A Colony Established on Religious Freedom: But how much freedom is too much?

This is a religious distribution map a little bit after our time, in 1760. But I think we can already see these patterns starting to emerge.

Everyone knows the Puritans established colonies in North America to escape from religious persecution. Not wanting to conform to the Church of England, and being followers of a more Calvinistic approach to religion, the Puritans fled to the new world. But once they arrived and became established, how did they treat differing opinions on religion? As is generally expected when it comes to ancient times and the ideal of liberalism, not very well. Given the Calvinist twinge to their beliefs, Puritans believed in a selection process for salvation: “He saved selectively and arbitrarily, rather than universally or as a reward for good behavior. In this belief in God’s complete power over grace and salvation, the Puritans elaborated upon the ‘Calvinist’ doctrines of the sixteenth-century Swiss theologian Jean Calvin” (American Colonies 161). Since salvation couldn’t be earned and had to be given every action a Puritan took caused deep self-reflection. If they had some bad luck, like a bad harvest or an injury, they would look back to see where they injured God in order to deserve the bad luck. Because of this worldview they saw all differing opinions on religion as a test from God.
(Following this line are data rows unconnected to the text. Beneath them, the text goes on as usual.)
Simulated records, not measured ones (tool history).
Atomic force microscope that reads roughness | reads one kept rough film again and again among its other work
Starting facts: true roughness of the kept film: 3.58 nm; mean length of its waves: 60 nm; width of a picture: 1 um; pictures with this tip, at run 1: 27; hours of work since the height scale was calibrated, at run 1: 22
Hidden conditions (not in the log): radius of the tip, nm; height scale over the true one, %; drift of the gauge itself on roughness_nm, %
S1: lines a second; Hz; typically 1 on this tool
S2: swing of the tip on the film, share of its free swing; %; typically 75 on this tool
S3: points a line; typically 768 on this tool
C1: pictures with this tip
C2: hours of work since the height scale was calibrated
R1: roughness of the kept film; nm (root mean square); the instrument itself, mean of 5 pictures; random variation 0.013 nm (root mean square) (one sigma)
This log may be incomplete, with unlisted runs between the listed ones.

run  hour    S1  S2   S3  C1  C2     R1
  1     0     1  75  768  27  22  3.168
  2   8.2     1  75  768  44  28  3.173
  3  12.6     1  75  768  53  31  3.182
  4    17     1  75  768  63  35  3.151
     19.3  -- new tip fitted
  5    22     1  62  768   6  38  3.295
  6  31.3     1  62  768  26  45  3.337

They were serving God well if they could ignore those opinions and come out a Puritan again. Thomas Shepard inĀ Puritans in the New World gives a perfect example in his autobiography for how differing opinions were dealt with: “But from hence it arose that, as all error is fruitful, so this opinion did gender above a hundred monstrous opinions in the country, which the elders perceiving, having used all private brotherly means with Mr. Cotton first and yet no healing hereupon, they publicly preached both against opinions publicly and privately maintained, and I account it no small mercy to myself that the Lord kept me from that contagion and gave me an heart or light to see through those devices of men’s heads” (52). The congregation gets news of differing opinion traveling around the colony and immediately starts preaching against it and even criticize opinions held privately. This made the colony a lot like England. A place for people to live in peace, only if they followed the popular, dominant religion. Since community was such an important thing for colonies to maintain and cultivate, this comes as no surprise really. The Puritans had to escape the prosecution of their home country, but they were still technically from there. They learned how to handle other religions from their time in England. They may have felt like rebels leaving England to go be adventurous and strike out for themselves, but that didn’t change their conservative mindset.

This might be a broader history question, but when do you guys think this changed? When did true freedom of religion actually come into play in America? Coming from England and hundreds of years of religious persecution it must have taken a massive shift in ideology to allow for that kind of individual freedom. I wonder what was the catalyst for such a change.